By Karla Pomeroy

Worland City Council proceeds with 15 percent water rate increase


October 4, 2017

WORLAND — The Worland City Council approved a 15 percent increase in water rates on first reading Tuesday night. An ordinance to adjust rates requires three readings with the increase expected to go into effect Dec. 1 if it passes all three readings.

Four rate options were presented to the council Tuesday night, 10 percent, 12 percent, 14 percent and 15 percent.


At the Sept. 19 council meeting, auditor James Seckman, certified public accountant, recommended a water rate increase. At the September meeting he said, “One of the things that I want to update you on is that state statute actually requires that for a municipality that has a population over 5,000 people that it shows an operating income in each one of its enterprise funds (water, wastewater and sanitation).” He noted that city currently has had an operating loss in the water fund and has been operating with a loss over the past few years.

Operating expenses exceed revenues by $309,000. “One of the things that we’d like to do over the next two to three years is that we’d like to sure up that gap,” Seckman said.

He also noted that while revenues are at $1,756,000, they are down $17,000 from the previous year.

Seckman and City Treasurer Tracy Glanz recommended increases to the base and consumption rate. Current consumption rate is $8.62 for residential customers. Commercial and industrial customers have a varying base rate depending on average usage.

Consumption rate begins at $3.49 for the first 8,000 gallons for commercial and $2.83 for the first 4,000 gallons for residential.

At the 15 percent rate increase, residential consumers would see the base rate increase to $9.91 and the consumption rate at $3.25 for the first 4,000 gallons. Consumption rate for commercial consumers would be $4.01 for the first 8,000 gallons.

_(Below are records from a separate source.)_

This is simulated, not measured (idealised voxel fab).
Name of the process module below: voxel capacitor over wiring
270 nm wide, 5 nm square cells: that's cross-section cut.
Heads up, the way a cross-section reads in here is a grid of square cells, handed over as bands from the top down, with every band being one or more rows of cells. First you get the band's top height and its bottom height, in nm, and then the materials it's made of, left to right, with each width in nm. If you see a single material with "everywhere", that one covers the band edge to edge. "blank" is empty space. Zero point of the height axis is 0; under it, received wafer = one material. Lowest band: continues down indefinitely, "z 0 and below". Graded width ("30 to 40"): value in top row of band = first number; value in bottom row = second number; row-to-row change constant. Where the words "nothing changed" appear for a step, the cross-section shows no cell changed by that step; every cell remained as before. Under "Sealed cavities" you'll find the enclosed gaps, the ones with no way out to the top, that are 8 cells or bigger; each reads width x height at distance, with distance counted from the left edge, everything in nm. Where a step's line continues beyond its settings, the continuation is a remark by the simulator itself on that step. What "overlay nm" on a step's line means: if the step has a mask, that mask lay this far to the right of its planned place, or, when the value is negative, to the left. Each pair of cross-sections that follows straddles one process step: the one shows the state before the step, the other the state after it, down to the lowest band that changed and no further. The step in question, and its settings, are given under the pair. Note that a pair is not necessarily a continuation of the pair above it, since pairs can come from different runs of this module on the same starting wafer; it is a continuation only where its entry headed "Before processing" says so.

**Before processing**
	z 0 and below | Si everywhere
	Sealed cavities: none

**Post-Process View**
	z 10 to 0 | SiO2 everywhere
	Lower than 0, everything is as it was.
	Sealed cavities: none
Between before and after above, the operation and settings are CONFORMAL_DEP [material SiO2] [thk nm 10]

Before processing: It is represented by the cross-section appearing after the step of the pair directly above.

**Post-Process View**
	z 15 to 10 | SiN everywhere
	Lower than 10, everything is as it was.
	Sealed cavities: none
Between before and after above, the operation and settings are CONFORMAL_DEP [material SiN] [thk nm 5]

Glanz said at the September meeting that a typical resident per month in fall and winter would use about 4,000 gallons so the overall water cost would go from $19.94 per month to $22.91 or an increase of $2.97 under the 15 percent increase.

In a spread sheet for the council, Glanz noted that summer usage is higher so a resident using 66,000 gallons under a 15 percent rate would see an increase of $16.85 per month.

During Tuesday’s meeting, City Attorney Kent Richins reiterated Seckman’s point on complying with state statute. “Essentially the law requires that we have rates capable of paying for all the expenses associated with the water system,” he said. “This is the only category of city utilities that we have this issue.”

He added that with every ordinance to increase water rates there are certain expenses including staff time and publication of notices. So piecemealing the necessary water rates to become compliant with state statute could cost the city more in the long run.

Mayor Jim Gill reminded the council that rates have not been raised since 2009.

Engineer Mike Donnell, of the city’s engineering firm Donnell & Allred, said he took a look at the consumer price index over the years since the last rate increase and found it up more than 16 percent. He said the recommended 15 percent is “not keeping up with inflation but would keep the auditor happy” and likely keep the water fund balanced for quite a while.

Council member Dennis Koch said he would favor one of the two middle rates, noting the council would be able to tell constituents that while they had to raise rates they didn’t go as far as they could.

He suggested going with 14 percent, to which council member Mike Neufer replied that it was only a difference of 20 cents from the 15 percent increase.

Council member Lisa Fernandez said, “The auditor recommends 15 percent.” She added if the city goes with less they may have to come back with another increase next year.

“I think we should go with the recommendation of the auditor. I move we pass Ordinance 844 at the 15 percent rate,” Fernandez said. Michele Rideout seconded the motion which carried on a 6-3 vote with Mandy Horath, Keith Gentzler and Koch opposed.

Second reading will be Oct. 17.


In other business Tuesday:

— Rachell Colvin of The Warehouse said The Warehouse and other liquor establishments were requesting three dates for unrestricted hours of alcohol sales.

The dates have been agreed upon by The Warehouse, Goose’s, Little Chief and Rendezvous. They are Oct. 28, Nov. 24 and New Year’s Eve, Dec. 31.

Police Chief Gabe Elliott said the dates are standard dates that have been allowed in the past.

The council approved the request unanimously.

—The council passed Ordinance 843, which increases the municipal court automation fee, on second reading.

—The council unanimously approved a motion to suspend 139 certification for the Worland Municipal Airport. Airport Manager Lynn Murdoch said the certification is required for commercial air service, which the city no longer has available. She said she and Mayor Gill visited with Federal Aviation Administration inspectors recently and the FAA wants a decision and was recommending the city surrender the certification.

If the city ever has the opportunity to bring back commercial air service they can obtain the certification again.

Murdoch said surrendering the certification would save the city about $10,000 due to certain requirements associated with the certification.

—Council member Keith Gentzler asked Chief Elliott that with the mass shooting in Las Vegas if the department had a sniper in the department, should the need arise.

Elliott said, “We take our training serious. We realize we are a small community. We train hard. All of our guys are held to a pretty high level of standards for all of their shooting, whether it’s pistol, rifle or less lethal, it’s taken serious. We also have an advanced team, our SWAT team, our tactical team. Those guys have specialized duties where you have strictly your engagement officers as well as your long-range snipers.”